Winter's here, and that means one thing — it's time to pack your poles and embark on your next ski trip. If you do, you're not alone: more Brits are taking ski trips every winter, frequenting not just UK slopes in the Cairngorms and Glencoe but also American resorts in states like Colorado and New Hampshire.
Once you hit the slopes, though, you won't want to mar your potentially amazing experiences by running into eye injuries. Skiing makes you especially vulnerable to snow blindness, a temporary yet painful condition that the College of Optometrists notes occurs when an excessive amount of the sun's glare bounces off snow and into your eyes. For this reason, it's recommended you wear protective snow goggles while skiing.
However, cheap ones won't cut it. You need to consider a lot of factors to ensure your goggles both do their job and suit your specific needs and preferences. To help you along, here's a quick guide on picking the best pair for your next winter outing.

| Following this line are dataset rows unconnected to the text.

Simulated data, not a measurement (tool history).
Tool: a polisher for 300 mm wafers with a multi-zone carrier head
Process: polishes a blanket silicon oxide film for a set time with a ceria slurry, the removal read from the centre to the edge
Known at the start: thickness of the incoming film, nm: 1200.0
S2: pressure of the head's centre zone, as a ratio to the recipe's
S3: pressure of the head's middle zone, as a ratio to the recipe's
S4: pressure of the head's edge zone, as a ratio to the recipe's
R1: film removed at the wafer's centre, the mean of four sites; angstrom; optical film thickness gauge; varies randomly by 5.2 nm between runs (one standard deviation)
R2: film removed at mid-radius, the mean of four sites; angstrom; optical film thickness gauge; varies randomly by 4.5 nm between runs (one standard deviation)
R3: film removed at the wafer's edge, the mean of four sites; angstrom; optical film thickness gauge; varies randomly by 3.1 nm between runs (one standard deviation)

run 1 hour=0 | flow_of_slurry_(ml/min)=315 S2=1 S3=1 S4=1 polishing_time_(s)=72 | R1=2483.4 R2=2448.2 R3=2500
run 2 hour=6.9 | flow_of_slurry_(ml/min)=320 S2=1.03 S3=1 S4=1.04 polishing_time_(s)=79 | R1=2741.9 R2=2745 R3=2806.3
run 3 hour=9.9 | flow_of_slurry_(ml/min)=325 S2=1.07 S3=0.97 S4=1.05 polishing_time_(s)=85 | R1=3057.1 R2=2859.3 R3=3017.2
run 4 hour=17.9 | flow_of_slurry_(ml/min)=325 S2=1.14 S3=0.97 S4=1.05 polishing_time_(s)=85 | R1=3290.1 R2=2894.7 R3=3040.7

Three key features to check for in snow goggle lenses are UV and glare protection, shape, and tint. 100% UV protection labels are essential to deter the long-term development of conditions like cataracts, while polarised lenses block horizontal light to cut glare and prevent snow blindness. The lens shape will determine the extent of your field of vision. Be sure to pick goggles with a spherical rather than cylindrical shape to ensure more effective glare reduction and better peripheral vision. If you'd like to invest in goggles so you can wear them for multiple winter seasons to come, consider paying extra to pick a lens tint that will improve visibility in specific skiing conditions. Light colours like gold and rose will work best on cloudy days, while darker shades like brown are ideal for when it's sunnier. Oakley ski goggles like the Flight Deck and Fall Line exemplify the kind of visual acuity you can achieve if you pick your lenses carefully. They come in varying tints depending on what you need, and both use spherical lens shapes for extreme peripheral vision. Meanwhile, their polarised lenses use Oakley's trademark PRIZM technology to ensure both glare reduction and improved colour and contrast. Be sure to pick goggles with lenses like these to guarantee clear vision on the slopes.
Frames and fit
It's crucial to ensure your snow goggles are comfortable to wear for long periods, are durable enough to withstand cold temperatures, and fit in with the rest of your winter attire. First, ensure they fit your face securely. Goggles brands often offer different sizes for men, women, kids, and even different ethnicities, with "Asian fits" designed to fit users with shallower nose bridges. Take advantage of this and try on as many pairs as possible to ensure a snug fit that doesn't sit uncomfortably tight on your face. When it comes to frame materials, look for a polyurethane composition that's flexible enough to last in cold weather. And if you're using a helmet, check if your goggles are compatible with them. The best way to ensure this is by buying both items from the same brand, with companies like Julbo Eyewear offering helmet-goggle bundles for your convenience. There are also some additional features you may want to ensure a better fit. That includes adjustable straps, over-the-glass frames that accommodate prescription glasses, and foam inserts that ensure outside elements don't enter the goggles.
In our post "Top tips for skiing with the family this winter," we noted ventilation as being extremely important in snow goggles. After all, fogging inside the goggles can be uncomfortable. It can also diminish your vision, putting you at risk of accidents on your outing. That said, be sure to check the edges of the goggles you want to buy. Manufacturers usually place venting holes here to ensure airflow and prevent fogging. Fancier goggles come with built-in fans to prevent moisture buildup inside the frames. However, you'll do just fine with snow goggles from Sungod. Its POW23 model, part of the brand's collaboration with Protect Our Winters, offers more than just a sustainable product: it comes with active anti-fog vents that are wider than the industry standard. By comparing snow goggles models, you can pinpoint unique features like this to get the best ventilation possible in the pair you buy.
If you're embarking on exciting winter outings this season, packing the proper eyewear will ensure eye injuries won't get in the way of your experience. Keep the above guidelines in mind to pick the best snow goggles for your needs.